Added Linus and Jiri (tty) into Cc.

On Wed 2025-03-26 10:12:03, carlos.bilbao@kernel.org wrote:
> From: Carlos Bilbao <carlos.bilbao@kernel.org>
> 
> After handling a panic, the kernel enters a busy-wait loop, unnecessarily
> consuming CPU and potentially impacting other workloads including other
> guest VMs in the case of virtualized setups.
> 
> Introduce cpu_halt_after_panic(), a weak function that archs can override
> for a more efficient halt of CPU work. By default, it preserves the
> pre-existing behavior of delay.
>
> Signed-off-by: Carlos Bilbao (DigitalOcean) <carlos.bilbao@kernel.org>
> Reviewed-by: Jan Glauber (DigitalOcean) <jan.glauber@gmail.com>
> ---
>  kernel/panic.c | 12 +++++++++++-
>  1 file changed, 11 insertions(+), 1 deletion(-)
> 
> diff --git a/kernel/panic.c b/kernel/panic.c
> index fbc59b3b64d0..fafe3fa22533 100644
> --- a/kernel/panic.c
> +++ b/kernel/panic.c
> @@ -276,6 +276,16 @@ static void panic_other_cpus_shutdown(bool crash_kexec)
>  		crash_smp_send_stop();
>  }
>  
> +/*
> + * Called after a kernel panic has been handled, at which stage halting
> + * the CPU can help reduce unnecessary CPU consumption. In the absence of
> + * arch-specific implementations, just delay
> + */
> +static void __weak cpu_halt_after_panic(void)
> +{
> +	mdelay(PANIC_TIMER_STEP);
> +}
> +
>  /**
>   *	panic - halt the system
>   *	@fmt: The text string to print
> @@ -474,7 +484,7 @@ void panic(const char *fmt, ...)
>  			i += panic_blink(state ^= 1);
>  			i_next = i + 3600 / PANIC_BLINK_SPD;
>  		}
> -		mdelay(PANIC_TIMER_STEP);
> +		cpu_halt_after_panic();

The 2nd patch implements this functions using safe_halt().

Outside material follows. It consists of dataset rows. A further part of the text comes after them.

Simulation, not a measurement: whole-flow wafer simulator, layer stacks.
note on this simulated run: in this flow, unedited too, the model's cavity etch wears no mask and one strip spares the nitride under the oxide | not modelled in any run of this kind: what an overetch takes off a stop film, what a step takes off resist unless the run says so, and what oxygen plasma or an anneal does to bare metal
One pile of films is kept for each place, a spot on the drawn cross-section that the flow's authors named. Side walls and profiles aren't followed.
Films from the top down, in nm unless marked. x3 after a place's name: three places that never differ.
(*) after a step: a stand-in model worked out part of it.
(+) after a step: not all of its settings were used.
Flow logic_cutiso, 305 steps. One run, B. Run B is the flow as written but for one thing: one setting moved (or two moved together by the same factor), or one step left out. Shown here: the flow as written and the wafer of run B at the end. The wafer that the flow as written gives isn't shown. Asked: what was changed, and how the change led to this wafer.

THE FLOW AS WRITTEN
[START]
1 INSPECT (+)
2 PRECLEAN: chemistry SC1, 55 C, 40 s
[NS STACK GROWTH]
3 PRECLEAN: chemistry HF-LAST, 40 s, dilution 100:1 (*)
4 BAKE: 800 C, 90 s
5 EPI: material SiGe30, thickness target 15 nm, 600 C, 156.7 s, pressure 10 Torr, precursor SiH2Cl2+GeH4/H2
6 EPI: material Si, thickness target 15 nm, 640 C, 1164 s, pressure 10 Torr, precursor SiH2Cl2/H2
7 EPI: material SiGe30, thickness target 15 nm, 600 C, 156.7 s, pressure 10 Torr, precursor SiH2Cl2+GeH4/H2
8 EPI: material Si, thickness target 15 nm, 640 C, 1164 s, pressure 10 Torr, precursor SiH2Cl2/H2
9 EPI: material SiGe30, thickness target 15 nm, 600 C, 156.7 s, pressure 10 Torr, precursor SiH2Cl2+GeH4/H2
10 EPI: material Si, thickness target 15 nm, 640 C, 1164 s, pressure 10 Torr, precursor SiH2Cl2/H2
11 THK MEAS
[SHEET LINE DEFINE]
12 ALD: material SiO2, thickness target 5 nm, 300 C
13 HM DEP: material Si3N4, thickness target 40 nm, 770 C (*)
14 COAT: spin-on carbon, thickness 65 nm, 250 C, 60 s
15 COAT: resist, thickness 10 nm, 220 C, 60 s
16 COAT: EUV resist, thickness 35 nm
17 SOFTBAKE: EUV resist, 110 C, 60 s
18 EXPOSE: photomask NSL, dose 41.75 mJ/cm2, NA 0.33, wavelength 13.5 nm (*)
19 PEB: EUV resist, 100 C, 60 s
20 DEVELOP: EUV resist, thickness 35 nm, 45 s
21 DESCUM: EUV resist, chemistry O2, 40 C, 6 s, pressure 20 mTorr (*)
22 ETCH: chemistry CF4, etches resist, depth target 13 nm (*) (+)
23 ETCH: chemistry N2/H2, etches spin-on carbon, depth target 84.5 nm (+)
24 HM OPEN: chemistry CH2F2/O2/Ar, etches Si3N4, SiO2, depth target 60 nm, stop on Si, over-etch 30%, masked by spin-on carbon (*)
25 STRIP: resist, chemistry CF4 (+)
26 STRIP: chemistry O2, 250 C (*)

IMHO, it makes perfect sense to halt a virtualized system or
a system without a registered "graphical" console.

I think that the blinking diods were designed for desktops
and laptops with some "graphical" terminal attached. The
infinite loop allows to read the last lines, ideally
the backtrace on the screen.

I wonder if we could make it more clever and do the halt
only when the system is virtualized or when there is no
"graphical" console registered.

One way to detect graphical console might a check of
the existence of the c->unblank callback, see console_unblank().
But I am not sure if it is good enough.

Best Regards,
Petr

^ permalink raw reply	[flat|nested] 8+ messages in thread

* Re: [PATCH 1/2] panic: Allow archs to reduce CPU consumption after panic
  2025-04-11 14:03   ` Petr Mladek
@ 2025-04-11 16:31     ` Sean Christopherson
  2025-04-14 10:02       ` Jan Glauber
  2025-04-22 12:44       ` Carlos Bilbao
  0 siblings, 2 replies; 8+ messages in thread
From: Sean Christopherson @ 2025-04-11 16:31 UTC (permalink / raw)
  To: Petr Mladek
  Cc: carlos.bilbao, tglx, bilbao, akpm, jan.glauber, jani.nikula,
	linux-kernel, gregkh, takakura, john.ogness, Linus Torvalds,
	Jiri Slaby

On Fri, Apr 11, 2025, Petr Mladek wrote:
> Added Linus and Jiri (tty) into Cc.
> 
> On Wed 2025-03-26 10:12:03, carlos.bilbao@kernel.org wrote:
> > From: Carlos Bilbao <carlos.bilbao@kernel.org>
> > 
> > After handling a panic, the kernel enters a busy-wait loop, unnecessarily
> > consuming CPU and potentially impacting other workloads including other
> > guest VMs in the case of virtualized setups.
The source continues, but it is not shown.